DCM gets the MiFID II fear
As MiFID II fast approaches, bond bankers and trade associations haven’t got a clue
Fears are growing that the traditional January rush of bond issuance won’t happen because borrowers are wary of coming to market when banks are uncertain about how to implement MiFID II.
The new rules, aimed at improving transparency in Europe’s financial markets, come into effect in just over a month on January 3 2018.
“Issuers don’t want to be guinea pigs while we find out what we can and can’t do,” said one senior DCM banker.
Questions that bond bankers still don’t have authoritative answers to include:
- How will the rules requiring disclosure of fees for arranging primary bond deals be implemented?
- Do the rules apply to deals in which a non-EU bank sells a bond offering for a non-EU issuer but where some of the bonds are distributed in an EU country?
- How should in-demand bond deals be allocated? Will it still be possible to favour certain buyside clients?
- Is it possible that the primary bond markets might be granted a carve-out from the new rules (as is the case in some areas of primary equity markets)?
- Some issuers (such as the EIB) are exempt from MiFID II – does that mean that the rules don’t apply for banks doing deals on their behalf, or do the rules apply because the banks are captured?
“We’re discussing this stuff all the time in our internal working groups, but can’t get clear answers,” the banker said. “The legal advice is contradictory. No one has a clue.”
The various trade associations have found it impossible to provide members with convincing answers – largely, they say, because they have had little guidance from EU authorities.
“Given the scale of work entailed in preparing for MiFID II, it is perhaps not surprising that the market’s trade associations have yet to give clear guidance on possible acceptable approaches, although we are very close to the wire,” said Stuart Willey, a partner at law firm White & Case.
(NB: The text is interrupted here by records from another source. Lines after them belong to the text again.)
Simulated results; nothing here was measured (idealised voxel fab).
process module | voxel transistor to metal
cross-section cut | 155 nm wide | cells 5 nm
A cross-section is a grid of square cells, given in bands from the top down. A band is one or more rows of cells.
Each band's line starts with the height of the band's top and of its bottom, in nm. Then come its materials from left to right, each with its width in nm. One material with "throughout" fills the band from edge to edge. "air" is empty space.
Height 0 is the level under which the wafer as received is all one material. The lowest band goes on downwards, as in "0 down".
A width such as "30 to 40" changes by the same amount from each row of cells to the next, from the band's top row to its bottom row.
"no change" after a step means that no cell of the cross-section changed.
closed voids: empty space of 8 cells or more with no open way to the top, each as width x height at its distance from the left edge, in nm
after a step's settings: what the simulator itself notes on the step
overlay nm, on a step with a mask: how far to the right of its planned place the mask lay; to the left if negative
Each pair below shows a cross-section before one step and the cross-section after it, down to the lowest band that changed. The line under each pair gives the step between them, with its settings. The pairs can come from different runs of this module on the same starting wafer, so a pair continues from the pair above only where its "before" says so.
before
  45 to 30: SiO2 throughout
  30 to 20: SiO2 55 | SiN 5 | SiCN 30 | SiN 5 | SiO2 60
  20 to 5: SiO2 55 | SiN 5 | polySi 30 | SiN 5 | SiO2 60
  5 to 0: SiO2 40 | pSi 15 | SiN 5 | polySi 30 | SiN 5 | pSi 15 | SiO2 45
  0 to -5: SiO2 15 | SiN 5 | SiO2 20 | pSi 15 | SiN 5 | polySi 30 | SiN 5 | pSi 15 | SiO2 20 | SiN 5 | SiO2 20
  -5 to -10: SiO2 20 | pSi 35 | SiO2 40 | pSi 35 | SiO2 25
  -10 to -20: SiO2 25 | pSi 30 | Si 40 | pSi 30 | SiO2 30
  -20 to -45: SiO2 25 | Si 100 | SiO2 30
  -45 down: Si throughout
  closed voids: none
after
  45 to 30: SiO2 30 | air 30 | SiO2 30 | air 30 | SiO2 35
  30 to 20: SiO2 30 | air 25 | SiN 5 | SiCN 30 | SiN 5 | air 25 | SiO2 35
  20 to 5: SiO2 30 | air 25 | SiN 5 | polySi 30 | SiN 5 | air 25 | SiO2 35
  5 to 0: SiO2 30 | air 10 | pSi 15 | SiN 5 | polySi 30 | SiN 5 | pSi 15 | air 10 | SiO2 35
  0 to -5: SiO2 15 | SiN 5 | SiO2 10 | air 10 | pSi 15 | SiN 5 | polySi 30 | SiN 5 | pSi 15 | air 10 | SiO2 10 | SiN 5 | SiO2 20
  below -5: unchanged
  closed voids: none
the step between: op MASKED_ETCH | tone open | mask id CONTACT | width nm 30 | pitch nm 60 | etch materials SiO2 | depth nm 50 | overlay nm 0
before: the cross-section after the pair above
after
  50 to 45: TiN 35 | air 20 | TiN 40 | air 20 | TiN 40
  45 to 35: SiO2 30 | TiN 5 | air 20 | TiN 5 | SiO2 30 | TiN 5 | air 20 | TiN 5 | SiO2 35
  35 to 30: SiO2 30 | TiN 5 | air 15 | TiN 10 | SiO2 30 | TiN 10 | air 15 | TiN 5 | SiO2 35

“There do not appear to be consensus views in the market on the approaches to be taken. This is an area of uncertainty.”
Ruari Ewing, senior director for primary markets at the International Capital Market Association, said there were no specific guidelines on how banks should comply with the new rules, with little over a month to go until the new regime.
“Members are considering their understanding of potential implications of various aspects of MiFID II and various options to address,” he said, pointing out that there were more than one million paragraphs in the directive to be considered.
The issue of fee disclosure may prove particularly tricky.
Bankers are unsure, for example, whether the new rules will require them to disclose so-called “side letters”, in which issuers agree to give certain banks on a deal extra fees (sometimes based on performance) over and above those paid to the rest of the syndicate.
The tactic is used to reward the strongest bond houses in a situation when other banks are put on to a bond syndicate as a reflection of their lending to – or relationship with – a client, rather than their bond market prowess.
If such fees are disclosed, it will be clear to all that a syndicate made up of nominally equal global coordinators or bookrunners is anything but – and might lead to pressure to change league tables to reflect that fact.
If they’re not, then the spirit of the new rules will surely have been flouted.
NAMED AND SHAMED
Some bankers hope that average fees will rise because cut-price deals – where banks charge a lower fee in order to win business from clients in order to boost their position in issuance league tables – will no longer take place.
“When you have to disclose a 3bp fee, you’re named and shamed - and you have to think about the implications for your next deal,” another DCM banker said.
On the other hand, fees might fall as it becomes clear to issuers what other companies are paying.
One syndicate banker said issuers will be under pressure to show they are getting as good a deal as rivals in their peer group. “Some [banks] don’t want to disclose, because they fear issuers will try to look good in front of their bosses and undercut their peer group,” he said.
Some level of fee disclosure exists already. In the US, all fees must be disclosed under SEC regulations, while fees paid on public-sector bonds in Europe and elsewhere are also disclosed.
It is also possible to estimate the level of fees paid on bond deals done through 144A regulations – because such bonds disclose net proceeds. Deals done under Reg S rules do not have to disclose net proceeds.